RAE’S READS

  • This 2016 bestseller ties for second place on my list of ” Favorite Books Published in 2016″ (ties with The Swans of Fifth Avenue), after Gentleman in Moscow (reviewed in an earlier post), which still claims first place.  It was so good that I made time to read it and finished in two days.  The book begins in California and is also set in the Commonwealth of Virginia, the states where I was born and raised in, respectively.  Maybe it was because of this “personal connection”, or more likely the denseness of characters and plot  that I became hooked by the end of the first few chapters.

    We meet Beverly and “Fix” as the novel opens with the “…dissolution of their marriage and the joining of two families.” This connecting of families through marriage and caused by divorce creates a “tribe” of children, four girls, two boys, the Cousinses and the Keatings, and the book carries these characters through the next fifty years. There is much intertwining of plot and relationships, and this intrigues the reader as he/she progresses through the novel. All of the characters are memorable; I couldn’t choose a favorite because the author makes me feel attached to and care about every one of them.

    Perhaps I enjoyed Commonwealth so much because I am especially fond of character-driven novels, but I suspect the main reason was because of Patchett’s great writing abilities.  I highly recommend this novel.

  • Open what you’re reading now, pick a random couple of sentences and post them (scroll way down until you see the words “Leave a Reply” and enter your sentences, title and author in the box) as your Tuesday Teaser to tempt us to add your book to our TBR list. Here’s mine from The Bone People, truly a classic by Keri Hulme, the 1985 winner of the Booker Prize:

    A father holding his son in his arms says, “You are still too thin, but you”ve always been slight ..and it’s been better since Kerewin (the female protagonist) arrived. Well, not so much arrived as you discovered her…I wonder what she really thinks of us.”
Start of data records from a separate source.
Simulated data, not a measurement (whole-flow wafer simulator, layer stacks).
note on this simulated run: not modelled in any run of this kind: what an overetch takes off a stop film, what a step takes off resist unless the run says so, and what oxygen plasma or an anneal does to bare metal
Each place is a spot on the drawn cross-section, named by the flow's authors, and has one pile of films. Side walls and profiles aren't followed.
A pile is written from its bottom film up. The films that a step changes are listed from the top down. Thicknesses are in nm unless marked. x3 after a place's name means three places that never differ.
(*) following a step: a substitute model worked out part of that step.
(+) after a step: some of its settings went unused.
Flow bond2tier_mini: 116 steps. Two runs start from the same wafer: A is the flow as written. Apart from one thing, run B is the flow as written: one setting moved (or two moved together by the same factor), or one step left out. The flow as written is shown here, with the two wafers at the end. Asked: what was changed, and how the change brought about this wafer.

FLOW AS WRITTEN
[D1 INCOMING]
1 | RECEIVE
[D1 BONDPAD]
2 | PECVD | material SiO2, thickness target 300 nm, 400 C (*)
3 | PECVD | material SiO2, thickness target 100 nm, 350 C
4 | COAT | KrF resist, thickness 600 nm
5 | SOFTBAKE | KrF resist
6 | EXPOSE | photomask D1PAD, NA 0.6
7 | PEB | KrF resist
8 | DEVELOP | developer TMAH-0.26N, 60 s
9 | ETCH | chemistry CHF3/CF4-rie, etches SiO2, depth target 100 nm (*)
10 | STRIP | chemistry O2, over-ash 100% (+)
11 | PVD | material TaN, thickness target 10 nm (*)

    This is one of the strangest books I’ve ever read–both horrible and beautiful at the same time.  I am only on page 172 out of 437 pages, but I am anticipating the ending with awe and almost fear.  It is a strong book dealing with a strong issue and peopled by strong characters.  Anything could happen.

  • What’s on my mind this morning?  The same thing that’s on my mind almost all the time-BOOKS.

    Sunday’s newspaper was full of lists of “The Year’s Best “, but the one I read every word of was the one titled, “A Look Back at the Year’s Best Titles.” In her introduction, Alyson Wood, the writer, said, “What did you miss?  What should you buy now with that bookstore gift card? It’s impossible to read every worthy book published last year, but don’t leave 2016 without at least one or two of these titles.”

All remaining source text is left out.